It's the first manifestation of what has been the show's plan from the beginning: to regularly recast Elizabeth, Philip and other royals to better reflect the characters' advancing ages.
"I think that the longest you can believe an actor in an aging part is about 20 years," Morgan said in a telephone interview. "Right from the start, we decided that if it all worked and kept going, we would recast every two seasons."
But it still feels unsettling, at least at first. The Crown winks at this by opening Season 3 as the Queen reviews her image on a new stamp set alongside the previous one, which shows the profile of Claire Foy, who played Elizabeth for the first two seasons.
"A great many changes, but there we are," Elizabeth says, swatting away an underling's compliments. "Age is rarely kind to anyone."
The swap is also something of a gamble for a series that achieved rapturous acclaim for its principal actors, notably Foy, who won a Screen Actor's Guild award and was nominated for an Emmy. But Morgan and his producers found a pretty sure casting bet in Colman, who is adored by the British public and last year found broader fame when she won an Oscar for her portrayal of another English queen (Anne) in The Favourite. (There is at least one person who didn't approve of the choice: Charles Moore, a well-known journalist and Margaret Thatcher biographer, wrote in The Daily Telegraph that Colman's "distinctly left-wing face" made her unsuitable for the part.)

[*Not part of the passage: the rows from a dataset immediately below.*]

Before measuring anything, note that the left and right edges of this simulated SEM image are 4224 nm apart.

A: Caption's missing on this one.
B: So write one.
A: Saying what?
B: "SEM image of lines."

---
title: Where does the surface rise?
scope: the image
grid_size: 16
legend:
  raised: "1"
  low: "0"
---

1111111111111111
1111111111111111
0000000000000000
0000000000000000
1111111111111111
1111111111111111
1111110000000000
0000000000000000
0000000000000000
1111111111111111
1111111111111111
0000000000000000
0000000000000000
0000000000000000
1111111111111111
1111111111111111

"Olivia has a similar, uncannily intuitive understanding of the role, and a stillness that Claire has," Suzanne Mackie, an executive producer on the series, said in a telephone interview. "They feel like everyday women, that we should somehow know them, yet as they become the sovereign, they become unknowable and aloof." (In a review of the new season, The Independent wrote that "there is something dazzlingly banal" about Colman's portrayal of Elizabeth.)
Colman, who plays a more experienced ruler with a chillier, more confident mien, said in a sit-down interview last fall that she was trying not to think about following in Foy's footsteps. "I am a massive fan; Claire was just breathtaking in that part," she said. Sounding rather like her character, she added, "But you just plow on."
Ben Caron, a director and executive producer on the show, said in a telephone interview that it had been "pretty terrifying" for the new cast. "Not only do you have the real-life ghost of the character, you have the ghost of the previous actor," he said.
Helena Bonham Carter, who took over the role of Princess Margaret from Vanessa Kirby, echoed that sentiment. "My first thought was that I don't look much like Margaret and definitely nothing like Vanessa," she said in a telephone interview. "I am about 5 feet shorter and 2 feet wider. But they didn't seem perturbed."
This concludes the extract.